Electric vehicles (EVs) are powered either fully or partially by electricity and store the electricity in batteries. There are three types of EVs: battery electric vehicles, plug-in hybrid electric vehicles, and hybrid electric vehicles.
Battery electric vehicles (BEVs) have electric motors powered by a battery. BEVs must be plugged into an electric power source to charge. Because they are entirely electric dependent and do not use gasoline, they produce zero tailpipe emissions. BEVs examples include the Nissan Leaf, Tesla Model S, Chevy Bolt, and Audi e-tron S.
Plug-in hybrid electric vehicles (PHEVs) contain both an electric motor and an internal combustion engine. They can be powered purely by electricity, fueled completely by gasoline, or a combination of the two. PHEVs are charged by plugging into an electric power source and filled up at a gas station to refuel. PHEV models include the Mitsubishi Outlander, Chrysler Pacifica Hybrid, and the Kia Niro PHEV.
Hybrid electric vehicles (HEVs) have an internal combustion engine that runs on conventional gasoline or alternative fuels. While HEVs are powered in part by electricity, the electric energy is generated via the braking system and therefore does not need to be plugged into an electric power source. HEVs only need to refuel at the gas station to refill the gas tank. Toyota Prius is an example of an HEV.

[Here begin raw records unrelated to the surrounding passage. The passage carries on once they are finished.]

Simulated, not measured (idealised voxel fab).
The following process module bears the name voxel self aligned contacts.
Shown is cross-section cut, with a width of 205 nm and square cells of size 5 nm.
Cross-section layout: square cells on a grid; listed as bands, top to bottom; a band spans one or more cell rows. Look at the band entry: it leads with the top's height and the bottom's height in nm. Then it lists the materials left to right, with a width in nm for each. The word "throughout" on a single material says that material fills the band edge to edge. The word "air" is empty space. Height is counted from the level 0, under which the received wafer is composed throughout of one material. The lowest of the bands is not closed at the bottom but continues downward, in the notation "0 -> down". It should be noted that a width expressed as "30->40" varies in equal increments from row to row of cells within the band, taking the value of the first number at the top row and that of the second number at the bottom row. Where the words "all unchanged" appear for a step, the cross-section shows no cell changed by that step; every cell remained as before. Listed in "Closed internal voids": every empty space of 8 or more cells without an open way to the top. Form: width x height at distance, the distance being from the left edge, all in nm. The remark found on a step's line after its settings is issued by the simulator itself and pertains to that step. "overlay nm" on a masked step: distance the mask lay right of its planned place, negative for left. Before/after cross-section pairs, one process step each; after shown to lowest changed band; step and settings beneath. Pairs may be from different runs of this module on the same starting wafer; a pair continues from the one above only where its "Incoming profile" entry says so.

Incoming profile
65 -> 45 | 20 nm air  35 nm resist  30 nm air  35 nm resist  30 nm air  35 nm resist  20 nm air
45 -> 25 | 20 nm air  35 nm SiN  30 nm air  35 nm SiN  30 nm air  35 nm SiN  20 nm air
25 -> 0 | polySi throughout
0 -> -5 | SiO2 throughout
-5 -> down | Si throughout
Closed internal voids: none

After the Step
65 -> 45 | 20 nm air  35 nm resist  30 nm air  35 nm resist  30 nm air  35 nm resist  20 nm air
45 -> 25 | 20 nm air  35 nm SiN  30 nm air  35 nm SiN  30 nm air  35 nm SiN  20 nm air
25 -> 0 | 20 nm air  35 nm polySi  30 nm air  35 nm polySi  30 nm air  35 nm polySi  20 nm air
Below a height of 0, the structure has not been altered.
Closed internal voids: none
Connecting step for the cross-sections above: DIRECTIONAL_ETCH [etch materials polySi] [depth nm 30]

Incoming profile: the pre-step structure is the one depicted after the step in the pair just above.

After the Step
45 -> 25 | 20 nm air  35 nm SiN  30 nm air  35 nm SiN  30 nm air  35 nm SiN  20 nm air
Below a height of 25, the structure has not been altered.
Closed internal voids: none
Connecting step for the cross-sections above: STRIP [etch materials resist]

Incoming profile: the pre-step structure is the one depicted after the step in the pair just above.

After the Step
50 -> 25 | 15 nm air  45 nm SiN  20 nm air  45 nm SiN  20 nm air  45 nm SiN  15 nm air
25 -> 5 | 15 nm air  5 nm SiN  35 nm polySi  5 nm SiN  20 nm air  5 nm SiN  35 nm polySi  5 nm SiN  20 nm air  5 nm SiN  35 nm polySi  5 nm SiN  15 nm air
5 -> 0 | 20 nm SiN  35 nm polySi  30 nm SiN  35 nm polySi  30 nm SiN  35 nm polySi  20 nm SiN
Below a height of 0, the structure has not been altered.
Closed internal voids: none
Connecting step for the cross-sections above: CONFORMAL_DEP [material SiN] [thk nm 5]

Cost Savings and Reduced Maintenance: Cost savings come to EV drivers through fuel and maintenance costs. EVs are less expensive to charge because electricity rates are lower than gasoline prices. Additionally, EV maintenance costs can be up to 50% less than gas-powered cars. Compared to traditional gasoline-powered vehicles, EVs have less maintenance requirements. EVs have fewer moving parts and don’t require oil changes, tune-ups, cooling system flushes, and other common maintenance services needed for traditional vehicles.
Lower Emissions: In Cincinnati, greenhouse gas emissions caused by the transportation sector accounts for 31% of total emissions. EVs do not emit tailpipe emissions, making them a cleaner option to operate compared to gasoline or diesel vehicles- especially if charged with renewable energy. Lower emissions lead to better local air quality.
The average American only drives 37 miles a day- well within the range of EVs available today. To understand your personal driving needs, keep a log of your average daily driven miles over a week or a month. Once you have a better sense of your driving habits and needs, use PlugStar’s interactive Shopping Assistant to help you choose an EV that fits you!
Most EV owners have a charging station installed in their garage and charge their EV overnight like a cellphone. While over 80% of charging occurs at home, charging can also occur at workplaces that offer charging, and at the many public charging stations available. There are three basic types of charging: Level 1, Level 2, and DC fast chargers. Find out more about the different levels of charging on the U.S. Department of Transportation’s website.
Federal Tax Credit: Use the federal government’s federal tax credit tool to learn about the credit amount available for various EV makes and models.
Ohio Laws and Incentives: The U.S. Department of Energy’s Alternative Fuels Data Center has a comprehensive list of laws and incentives in Ohio related to EVs.
AEP Ohio: If you already own an EV, fill out AEP Ohio’s questionnaire and be the first to know about any future EV programs they many offer. Otherwise, check out their website for great information about owning and charging and EV. Commercial businesses can receive support from AEP Ohio for transitioning their fleet to electric.
o AES Ohio offers various rebates for Level 2 chargers to its customers (business workplaces and multi-family complexes) who are EV owners. More information can be found on their factsheet.
o Businesses who are considering electrifying their fleet can learn more about the benefits and connect with AES for support.
Hamilton County is committed to integrating EV infrastructure into our community and implementing EV-ready standards for our city.
We have 17 total EV chargers in five different locations within four different public parking garages: West End Garage (next to the FC Cincinnati stadium): 3; East Garage: 4; Parkhaus Garage: 4 and Central Riverfront Garage: 6.
All of the EV charging equipment was installed in 2021 at no cost by Electrada.
Hamilton County is in the process of having another garage built at Findlay Market and we will have EV charging stations installed there when the garage opens.